MINNEDOSA — A man who shot an RCMP officer in the back of the head near Onanole last August has been sentenced to a total of 18 years in prison — a sentence the victim said sets a low bar on the lives of police officers.
"To state the obvious, the conduct of Mr. Racette-Beaulieu was disturbing and abhorrent," Judge John Combs said in his decision delivered in Minnedosa provincial court on Tuesday. "This was reflected by the suggested sentences by both Crown and defence."
Therae Racette-Beaulieu, 19, pleaded guilty in Brandon provincial court in February to one count of attempted murder — amended from two counts of attempted murder to include both RCMP officers who were shot at — as well as breaking, entering and stealing firearms and robbery of a motor vehicle.
At a sentencing hearing in March, the Crown asked the court to consider a sentence of 20 years, while defence counsel argued a total sentence of 15 to 16 years would be sufficient.
The series of incidents were put into motion on Aug. 29, 2018 when Racette-Beaulieu and co-accused broke into a property near Portage la Prairie, Combs summarized, hitting the property owner with a rake three times before jumping into his truck and speeding off — almost running the man over in the process.

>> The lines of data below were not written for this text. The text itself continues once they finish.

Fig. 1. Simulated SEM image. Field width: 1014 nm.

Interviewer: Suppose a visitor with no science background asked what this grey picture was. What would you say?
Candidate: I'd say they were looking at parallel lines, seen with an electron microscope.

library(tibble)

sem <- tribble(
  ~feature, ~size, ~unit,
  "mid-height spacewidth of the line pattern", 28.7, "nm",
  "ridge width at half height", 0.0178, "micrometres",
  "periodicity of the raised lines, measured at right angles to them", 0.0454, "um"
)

The group then broke into two more properties near Onanole, making away with multiple firearms from one property before getting headed off by RCMP on the way out.
Cpl. Graeme Kingdon ran the stolen truck off the road and into a ditch, forcing the group to flee on foot.
As Kingdon approached the vehicle to clear it for officer safety, Racette-Beaulieu shot him from a nearby hill with a stolen 12-gauge shotgun, hitting him in the back of the head.
Upon hearing the shot, Kingdon’s partner, Const. Mitch Thompson, responded on scene to find Kingdon wounded.
As Thompson tried to secure his injured partner, Racette-Beaulieu repositioned himself and fired another round at the officers — this time hitting the front of the truck, narrowly missing them.
Racette-Beaulieu fired a third shot, emptying the shotgun before fleeing the scene. The officers hit the ground and called for assistance.
Kingdon sustained an injury behind his left ear area with multiple penetrative wounds, as the spray of shotgun pellets fractured Kingdon’s skull and a vertabrae.
There are 17 pellets still lodged in Kingdon’s head and neck, including one lodged within his skull.
The shooting also caused damage to Kingdon’s vertebral artery, which has since developed a blood clot he must treat with blood thinners in order to prevent a stroke.
The aggravating factors in this case were "significant and numerous," Combs said, noting that the officers and their families have been "scarred for life."
Combs also found Racette-Beaulieu’s lack of empathy, as stated in his pre-sentence report, to be significantly aggravating.
"I think I did it because I was mad, mad at the cops because they hit us off the road. I was mad and I shot them," Racette-Beaulieu said in his report. "I hurt all the time and I wanted to hurt someone else. … Sometimes I feel that people deserve things that happen to them."
The report also outlined Racette-Beaulieu’s numerous mental health, social and psychological issues that impacted his behaviour, as well as an abusive and violent past.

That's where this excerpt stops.